Heart Monitor: Connie Smith

Posted in MusicWorld on October 13, 2011 by

A good bit of contemporary country lyric-writing hinges on tangible detail. A song might, say, paint a picture of how the characters in it are dressed, what they’re driving, where they’re headed, what they’re going to do once they get there and what the weather’s like, all of which helps move the story along, and all of which the country listener is used to hearing.

Which is exactly why it’s so striking to hear Connie Smith—who’s rarely ever focused her attention on external realities—reemerge with an album’s worth of country done her way, titled Long Line of Heartaches. As she so succinctly puts it, “I’ve always liked to sing about what’s going on in the heart.”

Smith long ago confirmed her gift for bearing witness to the profound longing, loving and aching that lies at the core of the human experience, particularly when it comes to relationships, her voice recognized as one of the finest vehicles for deep-seated desperation in all of country music. And even though it’s been nearly five decades since her first hit—the Bill Anderson-penned “Once a Day”—her gift isn’t the least bit diminished.

In the early days of her recording career, Smith mostly turned to other writers. “I always wanted to be a songwriter,” she explains, “but I also had five children and was working to feed them. So I didn’t really have time to sit down and write.” Every once in a while she’d manage to whip out a new song, despite her whirlwind of a schedule. “I’ll Come Runnin’” emerged as she was strumming her Baby Martin guitar in the backseat of a car, and “Don’t Walk Away” came to her in the middle of cooking dinner one night.

When Smith wasn’t supplying her own material, which was most of the time, she and her producer Bob Ferguson—one of Chet Atkins’s staffers at RCA—took great care with song selection. There were certain songwriters in whom she, justifiably, placed a great deal of trust, including Anderson—who’d originally discovered her in a Columbus, Ohio talent contest—and Harlan Howard and Dallas Frazier. “Those writers,” she says, “you just didn’t need to turn down a song. Very seldom.”

Smith made a point to honor Frazier during her recent artist-in-residence performances at the Country Music Hall of Fame and Museum. And for good reason—she’s recorded 69 of his songs, the most recent being the soul-searching honky-tonker “A Heart Like You” on Long Line of Heartaches.

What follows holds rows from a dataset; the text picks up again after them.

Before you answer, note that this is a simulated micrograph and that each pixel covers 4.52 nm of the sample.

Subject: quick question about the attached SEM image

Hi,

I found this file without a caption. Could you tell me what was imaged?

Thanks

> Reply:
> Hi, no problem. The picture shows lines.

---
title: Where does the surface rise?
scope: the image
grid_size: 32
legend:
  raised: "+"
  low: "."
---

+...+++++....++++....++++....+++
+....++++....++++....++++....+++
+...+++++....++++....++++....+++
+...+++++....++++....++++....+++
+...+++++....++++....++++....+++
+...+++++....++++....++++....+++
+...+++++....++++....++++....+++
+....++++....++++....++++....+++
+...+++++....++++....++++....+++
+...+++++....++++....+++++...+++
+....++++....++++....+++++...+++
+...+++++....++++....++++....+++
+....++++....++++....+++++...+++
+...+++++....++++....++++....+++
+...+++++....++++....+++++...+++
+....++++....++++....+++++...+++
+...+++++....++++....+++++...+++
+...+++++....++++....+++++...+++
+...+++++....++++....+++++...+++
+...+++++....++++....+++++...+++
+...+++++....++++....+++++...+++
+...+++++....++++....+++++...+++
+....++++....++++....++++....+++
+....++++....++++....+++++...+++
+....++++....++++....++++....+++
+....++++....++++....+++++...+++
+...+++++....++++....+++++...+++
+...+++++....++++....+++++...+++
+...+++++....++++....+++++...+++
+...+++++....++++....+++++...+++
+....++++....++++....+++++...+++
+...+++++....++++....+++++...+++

“Dallas quit writing songs fort thirty years,” she says, underscoring what a big deal it was to get her hands on a brand new Frazier composition. “He’s a pastor and still does some services here and there. But he just didn’t do any writing at all. And he felt the freedom of the Lord to start writing again a couple of years ago. And he brought us the song and played it for us. I said, ‘I want to record that!’ Marty, he had been trying to get me to record for years.”

The Marty who Smith is referring to is, of course, Marty Stuart, the top-notch stone-country showman who also happens to be her co-writer, producer and husband. In the latter half of the ‘90s, Smith called on him to help her get back into album-making, and it was then that she really came into her own as a songwriter (and that they fell in love).

Smith remembers, “The first meeting we had, I was talking about songs and I said, ‘You know, it’s hard for me to find the songs now, because they have to [pitch] ‘em to the hitmakers of the day.’ And he said, ‘You write. Why don’t you write the songs?’ I said, ‘I’ve written a few songs, but I’ve never had any inspiration to write a whole album worth.’ And he picked up the phone and called Harlan Howard and a song that I had started two or three years before that called “How Long”, we finished it. So I co-wrote nine out of ten of the songs that are on that [Connie Smith] album.”

That was no fluke. Smith and Stuart co-wrote five of the dozen songs on the new album, too, one—“Blue Heartaches”—the result of an idea they’d been kicking around for years and years, and another—“I’m Not Blue”—the fruit of a visit they made to the picturesque Montana home of Kostas, the renowned tunesmith.

The fact that “blue” shows up in more than one song title doesn’t mean that every song on the new set unfolds at a simmering, bluesy pace. “Pain of a Broken Heart”, another Smith and Stuart collaboration, is powered by a punchy, waltz-time feel, and it’s hardly the only energetic track. “Some of the heartache songs that I sing can be really beautiful and can be upbeat, even,” says Smith. “But it’s still all about the heart.”